PEF is continuing to work with NEIL for recovery of applicable repair costs and associated replacement power costs. NEIL has made payments on the first delamination; however, NEIL has withheld payment of approximately $70 million of replacement power cost claims and repair cost claims related to the first delamination event. NEIL has unresolved concerns and has not made any payments on the second delamination and has not provided a written coverage decision for either delamination. In addition, no replacement power reimbursements have been received from NEIL since May 2011. These considerations led us to conclude that it was not probable that NEIL will voluntarily pay the full coverage amounts that we believe them to owe under the applicable insurance policies. Consistent with the terms and procedures under the insurance coverage with NEIL, we have agreed to mediation prior to commencing any formal dispute resolution. We are in the process of providing information as requested by NEIL and currently have scheduled the mediation to commence in November 2012. Given the circumstances, accounting standards require full recovery to be probable to recognize an insurance receivable. As of September 30, 2012, PEF has no insurance receivables from NEIL related to either the first or second delamination. PEF continues to believe that all applicable costs associated with bringing CR3 back into service are covered under all insurance policies.

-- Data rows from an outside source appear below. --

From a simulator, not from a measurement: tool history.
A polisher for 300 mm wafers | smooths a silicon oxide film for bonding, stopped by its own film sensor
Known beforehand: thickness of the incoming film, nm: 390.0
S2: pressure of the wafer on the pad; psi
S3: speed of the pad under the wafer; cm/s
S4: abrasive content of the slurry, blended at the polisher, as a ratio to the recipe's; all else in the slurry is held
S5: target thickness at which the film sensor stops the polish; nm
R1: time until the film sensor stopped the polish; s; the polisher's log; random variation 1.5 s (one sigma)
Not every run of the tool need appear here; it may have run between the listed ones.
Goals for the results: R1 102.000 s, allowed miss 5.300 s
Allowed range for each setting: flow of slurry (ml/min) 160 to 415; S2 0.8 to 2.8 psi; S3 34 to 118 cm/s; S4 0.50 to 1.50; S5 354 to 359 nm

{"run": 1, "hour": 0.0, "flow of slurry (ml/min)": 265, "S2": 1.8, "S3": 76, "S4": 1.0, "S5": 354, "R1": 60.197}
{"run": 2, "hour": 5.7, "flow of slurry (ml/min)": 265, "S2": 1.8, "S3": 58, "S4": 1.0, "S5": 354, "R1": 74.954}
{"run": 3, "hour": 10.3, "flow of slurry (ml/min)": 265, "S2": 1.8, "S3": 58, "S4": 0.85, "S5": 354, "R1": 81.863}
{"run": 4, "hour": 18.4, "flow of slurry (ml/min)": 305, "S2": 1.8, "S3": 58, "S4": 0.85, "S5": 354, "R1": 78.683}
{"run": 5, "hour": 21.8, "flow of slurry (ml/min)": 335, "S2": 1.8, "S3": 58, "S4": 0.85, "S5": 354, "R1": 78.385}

The following table summarizes the CR3 replacement power and repair costs and recovery, as discussed above, through September 30, 2012:

(in millions)Replacement Power Costs Repair Costs
Spent to date$573$324
NEIL proceeds received to date (162) (143)
 Balance for recovery(a)$411$181
       
(a)  See discussion below of PEF's ability to recover prudently incurred fuel and purchased power costs and CR3 repair costs.
       

As a result of the 2012 settlement agreement with the FPSC, PEF will be permitted to recover prudently incurred fuel and purchased power costs through its fuel clause without regard for the absence of CR3 for the period from the beginning of the CR3 outage through the earlier of the return of CR3 to commercial service or December 31, 2016. If PEF does not begin repairs of CR3 prior to the end of 2012, PEF will refund replacement power costs on a pro rata basis based on the in-service date of up to $40 million in 2015 and $60 million in 2016.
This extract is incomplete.